You’re on top of your game. You’re the boss and you have a corner office to prove it.
Yes, it definitely took a lot of hard work to get to where you are now, but what got you to the top may not be enough to keep you in this position. Being the boss can make anyone prone to a huge ego, and if you don’t realize this early, it can ruin your career.
Ego Traps New Executives Face
- “We don’t have competitors”
You might think the company you are leading is number one in your field. But who is to stay it will be number one forever?
Every business has a competitor. In today’s competitive environment, it’s not uncommon to see startups disrupting once impenetrable industries. Just look at the way Uber disrupted the taxi industry.
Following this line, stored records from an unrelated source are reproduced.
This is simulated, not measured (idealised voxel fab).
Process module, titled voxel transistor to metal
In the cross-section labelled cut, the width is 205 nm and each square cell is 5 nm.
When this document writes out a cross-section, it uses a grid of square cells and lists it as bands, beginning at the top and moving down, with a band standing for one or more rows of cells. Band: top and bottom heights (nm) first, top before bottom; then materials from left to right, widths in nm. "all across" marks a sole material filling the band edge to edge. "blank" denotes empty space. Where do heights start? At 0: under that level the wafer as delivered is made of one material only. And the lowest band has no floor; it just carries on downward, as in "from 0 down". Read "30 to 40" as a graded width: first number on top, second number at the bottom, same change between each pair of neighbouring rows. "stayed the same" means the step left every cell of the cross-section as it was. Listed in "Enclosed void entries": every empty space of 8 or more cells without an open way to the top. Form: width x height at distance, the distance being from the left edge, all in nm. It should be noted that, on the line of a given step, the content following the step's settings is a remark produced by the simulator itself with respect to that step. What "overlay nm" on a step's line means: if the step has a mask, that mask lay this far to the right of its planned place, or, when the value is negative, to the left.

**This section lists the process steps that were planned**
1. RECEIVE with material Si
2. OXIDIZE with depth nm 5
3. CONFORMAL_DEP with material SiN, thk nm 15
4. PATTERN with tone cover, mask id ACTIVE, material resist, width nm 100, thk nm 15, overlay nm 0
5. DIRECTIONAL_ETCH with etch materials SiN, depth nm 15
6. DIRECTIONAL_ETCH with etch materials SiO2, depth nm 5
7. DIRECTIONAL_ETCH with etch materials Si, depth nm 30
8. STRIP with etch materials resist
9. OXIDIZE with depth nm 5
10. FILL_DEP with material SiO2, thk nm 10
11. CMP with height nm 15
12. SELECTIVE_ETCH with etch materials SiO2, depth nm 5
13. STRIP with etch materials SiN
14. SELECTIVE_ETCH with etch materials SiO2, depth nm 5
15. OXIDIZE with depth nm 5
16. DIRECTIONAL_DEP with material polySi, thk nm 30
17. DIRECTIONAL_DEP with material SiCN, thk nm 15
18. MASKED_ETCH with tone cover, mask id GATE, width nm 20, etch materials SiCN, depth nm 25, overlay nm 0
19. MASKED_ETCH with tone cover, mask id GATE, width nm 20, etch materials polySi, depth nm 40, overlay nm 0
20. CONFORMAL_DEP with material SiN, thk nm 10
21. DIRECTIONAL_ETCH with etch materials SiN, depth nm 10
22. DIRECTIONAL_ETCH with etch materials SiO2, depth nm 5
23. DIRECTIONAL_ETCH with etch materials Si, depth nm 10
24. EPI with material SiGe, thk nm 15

If you think that you don’t have a competitor, it’s either you didn’t search thoroughly enough, or you are blinded by your own confidence. A good business executive acknowledges his competition, and keeps an eye on that competition to avoid unwanted surprises.
- Marketing is a Waste of Time and Money
What’s the first thing some executives cut when their revenues tank? In most cases, the marketing department takes the first hit.
Why cut the budget of the department that can get you more NEW customers? Even if you think your product is good enough that you don’t need to market it, you’re still wasting opportunity.
So many products exist in the market, that it’s hard for consumers to know all their options.
If you don’t market your product, only your employees and existing customers will know about it. Your business won’t grow if you don’t spread the word about it.
A good executive knows that having a great product or service isn’t enough. Even big brands like Apple and Google rely on some form of marketing to get people’s attention.
- “I can manage the business better than anyone”
Yes, you’re the boss and you’re probably better than your subordinates in some skills. But that doesn’t mean you should do everything. You have a team so you can delegate tasks to them, so you’re free to focus on more important tasks that only you can handle.
Besides, you can’t be the best at everything. If there’s a manager better at finances than you, let that person step in and handle the company’s budget. Arrogance will hinder your company from growing, and in turn might shorten your tenure as their executive.
Humility is an important virtue if you want to have a long and successful career as an executive. Be open to the fact that you don’t know everything. There’s nothing wrong with asking for help when you need it.